As a sidebar: I have several characters who have gone for a long time (years) without a sex partner. Usually by choice: they’ve decided that Nothing is better than The Wrong Thing. This, too, is life. These are not people who want to be celibate. They’re choosing to be so, not out of any dogmatic imperative, but out of a sort of respect for the impact and the consequences of sex.
One of the things that’s been so fun for me in writing the series is that I can touch on so many different life experiences, and so many different approaches. It was a stretch for me to write about someone who wanted a child even more than she wanted a relationship (‘Benchwork’). She makes a series of conscious decisions with the goal of having a child. That she develops a deep and loving bond with the father of her child is a bonus.
The more recent ‘When It’s Time’ features a hero who’s reached a point in his life when he really wants to marry and start a family. He is a fit, handsome, successful professional dancer - and he feels like he might have left it too late. That was another interesting angle.

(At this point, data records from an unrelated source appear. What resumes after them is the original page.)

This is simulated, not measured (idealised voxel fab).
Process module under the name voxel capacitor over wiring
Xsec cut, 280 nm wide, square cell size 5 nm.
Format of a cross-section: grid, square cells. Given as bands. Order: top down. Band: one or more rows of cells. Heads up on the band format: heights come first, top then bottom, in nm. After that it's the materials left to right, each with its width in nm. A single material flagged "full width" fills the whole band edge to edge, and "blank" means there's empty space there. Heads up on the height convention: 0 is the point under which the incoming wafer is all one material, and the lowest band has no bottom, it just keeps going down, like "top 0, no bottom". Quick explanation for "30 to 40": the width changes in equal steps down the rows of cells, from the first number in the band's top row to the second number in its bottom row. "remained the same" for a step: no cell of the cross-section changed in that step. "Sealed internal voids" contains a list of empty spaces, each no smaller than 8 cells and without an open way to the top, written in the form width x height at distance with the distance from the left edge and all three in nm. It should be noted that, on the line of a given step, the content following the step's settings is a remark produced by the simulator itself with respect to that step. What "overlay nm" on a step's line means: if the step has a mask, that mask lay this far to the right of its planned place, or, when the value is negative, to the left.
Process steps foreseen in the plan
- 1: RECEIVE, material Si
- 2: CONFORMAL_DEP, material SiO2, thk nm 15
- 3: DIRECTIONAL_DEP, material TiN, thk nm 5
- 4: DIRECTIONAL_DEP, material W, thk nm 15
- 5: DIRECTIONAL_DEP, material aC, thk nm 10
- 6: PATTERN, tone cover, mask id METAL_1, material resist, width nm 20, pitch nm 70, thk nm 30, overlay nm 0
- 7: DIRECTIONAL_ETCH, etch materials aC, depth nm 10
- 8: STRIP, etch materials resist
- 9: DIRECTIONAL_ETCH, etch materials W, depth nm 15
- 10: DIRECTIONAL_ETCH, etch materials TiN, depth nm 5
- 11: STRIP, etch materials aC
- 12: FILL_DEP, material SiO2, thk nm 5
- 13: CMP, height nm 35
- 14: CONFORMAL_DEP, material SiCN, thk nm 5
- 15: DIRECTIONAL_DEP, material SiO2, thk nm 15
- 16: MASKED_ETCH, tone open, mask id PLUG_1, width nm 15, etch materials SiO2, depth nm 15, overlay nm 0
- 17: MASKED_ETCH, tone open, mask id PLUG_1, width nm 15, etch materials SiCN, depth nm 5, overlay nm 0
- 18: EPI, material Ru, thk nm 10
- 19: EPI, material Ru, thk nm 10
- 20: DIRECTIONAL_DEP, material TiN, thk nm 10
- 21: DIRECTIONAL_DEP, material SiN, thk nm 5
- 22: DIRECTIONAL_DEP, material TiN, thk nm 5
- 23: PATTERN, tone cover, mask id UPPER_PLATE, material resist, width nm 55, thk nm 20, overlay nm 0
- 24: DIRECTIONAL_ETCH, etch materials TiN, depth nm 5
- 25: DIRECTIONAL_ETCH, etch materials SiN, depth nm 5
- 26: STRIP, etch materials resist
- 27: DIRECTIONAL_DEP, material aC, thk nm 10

Then there are the protagonists of ‘Shaken & Stirred.’ Neither of them want to have children. They have a dog, and for them that’s enough.
These may be risky choices. Based on the dozens (if not hundreds) of romance novels I’ve read, I’d say there is still a tendency to write and/or publish love stories in which a F/M central relationship almost mandates both protagonists wanting children. I think people are more diverse than that. And I think more diverse relationships do need to be represented.